Persist Tables to Hadoop

Up to this point, the tutorial clusters have managed all table primary keys and indexes in memory, while persisting table data to local GemFire XD disk store files. In this tutorial, you will create a table that persists data to HDFS log files.

Prerequisites

Note: This tutorial and the next tutorial require that you use GemFire XD with Pivotal HD Enterprise for Hadoop services. The simplest way to complete these tutorials is to download and run the Pivotal HD Single Node VM, available at http://www.pivotal.io/big-data/pivotal-hd. The tutorial assumes that you perform the steps from within the downloaded virtual machine.

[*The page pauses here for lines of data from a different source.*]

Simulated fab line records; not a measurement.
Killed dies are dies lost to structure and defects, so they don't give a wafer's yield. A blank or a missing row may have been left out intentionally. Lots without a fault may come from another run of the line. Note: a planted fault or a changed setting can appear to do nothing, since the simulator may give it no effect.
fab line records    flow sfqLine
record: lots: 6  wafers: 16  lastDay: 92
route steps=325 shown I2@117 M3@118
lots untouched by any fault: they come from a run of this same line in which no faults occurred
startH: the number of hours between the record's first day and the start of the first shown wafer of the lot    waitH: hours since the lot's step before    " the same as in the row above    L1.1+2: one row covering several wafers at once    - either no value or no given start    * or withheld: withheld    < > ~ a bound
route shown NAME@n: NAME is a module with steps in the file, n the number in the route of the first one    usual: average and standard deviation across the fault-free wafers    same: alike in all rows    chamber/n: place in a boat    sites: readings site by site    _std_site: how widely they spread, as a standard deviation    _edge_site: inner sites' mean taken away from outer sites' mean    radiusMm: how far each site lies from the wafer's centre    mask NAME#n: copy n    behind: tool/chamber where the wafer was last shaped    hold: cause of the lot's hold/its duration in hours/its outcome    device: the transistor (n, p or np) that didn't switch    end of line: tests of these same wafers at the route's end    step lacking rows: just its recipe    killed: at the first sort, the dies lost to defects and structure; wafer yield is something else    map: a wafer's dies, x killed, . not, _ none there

If you are not using the virtual machine, ensure that you have followed the installation instructions to copy the necessary Pivotal HD library files to the /ext-lib subdirectory of your GemFire XD directory, and that the user running your local GemFire XD members has permission to access HDFS nodes. See Installing GemFire XD and Configuration Requirements for Secure HDFS for more information.

Procedure
  1. Start the virtual machine and open a terminal window.
  2. Execute the following script to start the GemFire XD distributed system along with the required Pivotal HD services:
    $ ~/Desktop/start_gfxd.sh
    Note: It can take several minutes or more to start all services on the virtual machine, depending on the configuration of your host computer.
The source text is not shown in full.